The Rydberg formula calculator finds the wavelength of light emitted or absorbed when an electron jumps between two energy levels in a hydrogen atom. Give it the lower and upper quantum numbers and it returns the spectral line wavelength, names the series it belongs to, and gives the photon's energy and frequency.

The formula sits at the heart of atomic spectroscopy. Chemistry and physics students use it to predict the coloured lines a hydrogen discharge tube produces and to identify the famous red H-alpha line. Astronomers rely on the same lines, seen in starlight, to measure the composition and motion of distant objects. The tool turns a pair of integers into a precise wavelength, making the abstract idea of quantised energy levels concrete.

The key idea is that the lower level n1 defines the spectral series. Transitions ending at n1 = 1 form the Lyman series in the ultraviolet, those ending at n1 = 2 form the visible Balmer series, and n1 = 3 gives the infrared Paschen series. The upper level n2 must always be larger, because a photon is released as the electron falls from a higher orbit to a lower one. A common slip is swapping the two numbers, which makes the formula return a negative value.

This calculator is useful because it handles the reciprocal arithmetic and the tiny Rydberg constant for you, and it works for hydrogen-like ions too through the atomic number Z, where wavelengths scale as one over Z squared. Enter the levels and read the wavelength with the working shown, so you can see exactly how each term contributes.

📐 Formula

1 ÷ λ  =  R × Z² × (1÷n₁² − 1÷n₂²)
λ = wavelength of the spectral line
R = Rydberg constant ≈ 1.0968 × 107 m-1
Z = atomic number (1 for hydrogen)
n₁ = lower (final) level; n₂ = upper (starting) level, n₂ larger
Series by n₁: 1 Lyman, 2 Balmer, 3 Paschen, 4 Brackett, 5 Pfund
Example: Balmer H-alpha (n₁ = 2, n₂ = 3): λ = 656.47 nm.

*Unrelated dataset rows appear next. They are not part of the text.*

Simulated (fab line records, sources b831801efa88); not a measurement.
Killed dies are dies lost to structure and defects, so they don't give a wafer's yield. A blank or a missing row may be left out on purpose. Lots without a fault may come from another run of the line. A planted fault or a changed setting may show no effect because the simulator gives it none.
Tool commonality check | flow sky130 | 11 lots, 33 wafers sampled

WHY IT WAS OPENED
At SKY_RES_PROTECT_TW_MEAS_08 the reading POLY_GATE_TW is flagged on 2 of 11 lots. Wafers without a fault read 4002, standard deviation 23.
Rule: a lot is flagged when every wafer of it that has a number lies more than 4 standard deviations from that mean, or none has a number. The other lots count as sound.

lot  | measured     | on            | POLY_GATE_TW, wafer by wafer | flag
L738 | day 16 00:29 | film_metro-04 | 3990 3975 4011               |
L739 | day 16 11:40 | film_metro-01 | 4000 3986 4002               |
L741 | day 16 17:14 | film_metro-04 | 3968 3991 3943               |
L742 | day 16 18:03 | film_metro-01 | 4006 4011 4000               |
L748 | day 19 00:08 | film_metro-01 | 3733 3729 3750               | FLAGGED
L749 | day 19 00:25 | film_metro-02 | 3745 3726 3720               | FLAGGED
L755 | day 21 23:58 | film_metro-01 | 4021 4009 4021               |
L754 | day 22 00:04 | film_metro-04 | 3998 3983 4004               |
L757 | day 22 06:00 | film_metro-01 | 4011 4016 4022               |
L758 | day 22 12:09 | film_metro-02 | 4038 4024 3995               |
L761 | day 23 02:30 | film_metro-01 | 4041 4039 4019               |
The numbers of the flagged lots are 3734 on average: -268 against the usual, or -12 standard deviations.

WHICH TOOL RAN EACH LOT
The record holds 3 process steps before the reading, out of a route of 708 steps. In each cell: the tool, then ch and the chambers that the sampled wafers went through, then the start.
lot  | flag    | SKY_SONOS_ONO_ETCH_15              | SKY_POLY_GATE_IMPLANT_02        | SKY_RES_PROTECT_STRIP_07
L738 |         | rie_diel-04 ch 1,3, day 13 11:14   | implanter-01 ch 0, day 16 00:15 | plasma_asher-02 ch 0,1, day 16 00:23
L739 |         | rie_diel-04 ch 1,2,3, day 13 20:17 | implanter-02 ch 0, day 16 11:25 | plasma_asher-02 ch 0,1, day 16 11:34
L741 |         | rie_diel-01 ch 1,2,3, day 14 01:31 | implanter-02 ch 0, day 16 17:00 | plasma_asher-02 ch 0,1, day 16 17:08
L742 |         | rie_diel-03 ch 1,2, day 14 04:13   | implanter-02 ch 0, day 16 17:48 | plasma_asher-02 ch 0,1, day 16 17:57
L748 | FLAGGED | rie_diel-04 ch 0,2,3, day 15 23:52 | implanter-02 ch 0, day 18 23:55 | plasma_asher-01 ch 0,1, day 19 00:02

📖 How to Use This Calculator

Steps

1
Enter the lower level n₁ the electron falls to (1 = Lyman, 2 = Balmer).
2
Enter the upper level n₂, which must be greater than n₁.
3
Set the atomic number Z (1 for hydrogen).
4
Read the wavelength, series, photon energy, and frequency.

💡 Example Calculations

Example 1 - Balmer H-alpha (the red line)

1
n₁ = 2, n₂ = 3, Z = 1
2
1 ÷ λ = R (1÷4 − 1÷9) = R × 0.1389
3
λ = 656.47 nm, visible red (Balmer series)
Wavelength = 656.47 nm (Balmer, visible)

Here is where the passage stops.